Handling CJK Input in SDL2

This one is actually some old content I did one and a half years ago; I thought it deserved to be here instead of rotting away in my repo that no one watches. I switched back to Arch Linux this summer after using Windows for two and a half years; the code works regardless (at least under KDE with fcitx+RIME).

The original turtorial does not mention handling CJK (or any kind of text outside the range of ISO 8859 characters), but depending on what your goal is, this can be an issue. This turtorial is intended as a complement for that.

The font used here is called "Cubic 11", which can be found here:

https://github.com/ACh-K/Cubic-11

You can replace it with other fonts that support CJK (e.g. GNU Unifont).

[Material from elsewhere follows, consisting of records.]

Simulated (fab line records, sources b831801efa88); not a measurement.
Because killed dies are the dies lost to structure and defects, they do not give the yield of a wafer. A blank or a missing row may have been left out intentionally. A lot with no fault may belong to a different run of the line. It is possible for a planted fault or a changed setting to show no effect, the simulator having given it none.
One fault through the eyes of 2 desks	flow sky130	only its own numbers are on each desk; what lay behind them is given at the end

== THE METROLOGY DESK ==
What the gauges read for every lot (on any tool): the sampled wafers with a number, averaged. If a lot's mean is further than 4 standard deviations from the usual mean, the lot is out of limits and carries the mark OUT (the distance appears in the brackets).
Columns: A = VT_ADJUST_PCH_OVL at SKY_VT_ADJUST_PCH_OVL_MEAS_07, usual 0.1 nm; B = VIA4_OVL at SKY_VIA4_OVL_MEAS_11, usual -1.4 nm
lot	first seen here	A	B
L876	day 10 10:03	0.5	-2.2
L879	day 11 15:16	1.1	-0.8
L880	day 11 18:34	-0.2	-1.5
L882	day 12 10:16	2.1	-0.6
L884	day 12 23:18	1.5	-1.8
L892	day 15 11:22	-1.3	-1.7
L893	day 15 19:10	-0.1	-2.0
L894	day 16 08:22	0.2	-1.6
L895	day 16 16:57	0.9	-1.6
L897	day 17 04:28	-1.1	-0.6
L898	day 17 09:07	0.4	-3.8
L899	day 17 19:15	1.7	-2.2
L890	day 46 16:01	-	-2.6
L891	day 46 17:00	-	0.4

NOTE THAT the code here will be mostly (if not all) in Python. Different from C/C++, Python differentiates strings (simply called "string"s in Python) and byte sequences (called "bytestring"s in Python), so you have to consider that as well if you're doing this in those languages.

Rendering Unicode text

The original code of LTexture::loadFromRenderedText uses TTF_RenderText_Solid. Replace it with TTF_RenderUTF8_Solid. There are also TTF_RenderUNICODE_* functions, but it's UCS-2 (which means more hassle to use).

Caret for text input

Let's extend the original turtorial code for text input a little further by adding a caret. You have to use a better data structure like gap buffer or piece table if you want to write a full-fledged text input component, but for this example we'll go with the simplest way.

# ...
g_window = None
g_renderer = None
g_font = None
g_prompt = LTexture()
g_text_piece1 = LTexture()
g_text_piece2 = LTexture()
# ...

    # ...
    text = ''
    text_caret = 0
    # ...
    while sdl2.SDL_PollEvent(ctypes.byref(e)) != 0:
        #...
        elif e.type == sdl2.SDL_TEXTINPUT:
            if not ((sdl2.SDL_GetModState()&sdl2.KMOD_CTRL)
                        and (e.text.text[0] in [ord('c'), ord('C'), ord('v'), ord('V')])):
                old_piece1 = text[:text_caret]; old_piece2 = text[text_caret:]
                text = old_piece1+e.text.text.decode()+old_piece2
                text_caret = len(old_piece1) + len(e.text.text.decode())
                should_render_text = True
        elif e.type == sdl2.SDL_KEYDOWN:
            # NOTE: because we render the text in two different pieces
            if e.key.keysym.sym == sdl2.SDLK_UP:
                text_caret = 0
                should_render_text = True
            elif e.key.keysym.sym == sdl2.SDLK_DOWN:
                text_caret = len(text)
                should_render_text = True
            elif e.key.keysym.sym == sdl2.SDLK_LEFT:
                if text_caret > 0:
                    text_caret -= 1
                    should_render_text = True
            elif e.key.keysym.sym == sdl2.SDLK_RIGHT:
                if text_caret < len(text):
                    text_caret += 1
                    should_render_text = True
            elif e.key.keysym.sym == sdl2.SDLK_BACKSPACE and len(text) > 0:
                if text_caret > 0:
                    text = text[:text_caret-1]+text[text_caret:]
                    text_caret -= 1
                    should_render_text = True
            elif e.key.keysym.sym == sdl2.SDLK_c and (sdl2.SDL_GetModState()&sdl2.KMOD_CTRL):
                sdl2.SDL_SetClipboardText(text.encode())
            elif e.key.keysym.sym == sdl2.SDLK_v and (sdl2.SDL_GetModState()&sdl2.KMOD_CTRL):
                text = sdl2.SDL_GetClipboardText().decode()
                text_caret = len(text)
                should_render_text = True
            # ...
    # ...
    if should_render_text:
        piece1 = text[:text_caret]; piece2 = text[text_caret:]
        g_text_piece1.load_from_rendered_text(piece1 or ' ', color)
        g_text_piece2.load_from_rendered_text(piece2 or ' ', color)
        
    g_prompt.render(
        (SCREEN_WIDTH - g_prompt.get_width())//2,
        0,
    )
    total_width = g_text_piece1.get_width() + g_text_piece2.get_width()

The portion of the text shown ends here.